After being stuck at 3.53 percent for three weeks, the average rate on the 30-year fixed-rate mortgage (FRM) moved up 3.56 percent, with an average 0.8 point, the week ending Feb. 21, according to Freddie Mac’s weekly Primary Mortgage Market Survey.
A year ago, it the 30-year rate averaged 3.95 percent.
However, economic conditions continue to point to flat or falling interest rates in the near future.
First, economic trouble abroad is likely to keep downward pressure on interest rates at home. France’s economic output fell to a two-month low in February and the euro fell nearly 1 percent Feb. 20 to a six-week low against the dollar.
Meanwhile, U.S. consumers are tightening budgets following the end of the two-year payroll tax “holiday” that expired this year, reducing paychecks by about $50 a week. Higher gasoline prices are also forcing consumers to spend less.

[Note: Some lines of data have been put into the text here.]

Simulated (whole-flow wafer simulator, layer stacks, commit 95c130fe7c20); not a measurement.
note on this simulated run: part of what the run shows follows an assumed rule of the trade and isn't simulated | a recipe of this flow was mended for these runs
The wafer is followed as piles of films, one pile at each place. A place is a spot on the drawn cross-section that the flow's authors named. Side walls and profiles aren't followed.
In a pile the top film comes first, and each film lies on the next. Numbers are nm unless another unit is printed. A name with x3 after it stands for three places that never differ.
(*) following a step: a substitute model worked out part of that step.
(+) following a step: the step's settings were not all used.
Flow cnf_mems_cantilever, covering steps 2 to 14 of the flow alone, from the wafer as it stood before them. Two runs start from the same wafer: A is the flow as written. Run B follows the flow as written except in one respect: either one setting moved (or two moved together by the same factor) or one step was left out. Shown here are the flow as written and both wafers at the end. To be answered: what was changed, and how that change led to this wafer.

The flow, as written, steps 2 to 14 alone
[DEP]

For the 5-year Treasury-indexed hybrid adjustable rate mortgage (ARM), the average interest rate was 2.64 percent, with an average 0.5 point, also unchanged from last week, and down from the average 2.80 percent a year ago.
Finally, for the week ending Feb. 21, Freddie Mac reported the 1-year Treasury-indexed ARM averaged 2.65 percent, with an average 0.4 point, up from 2.61 percent last week, and down from 2.73 percent a year ago.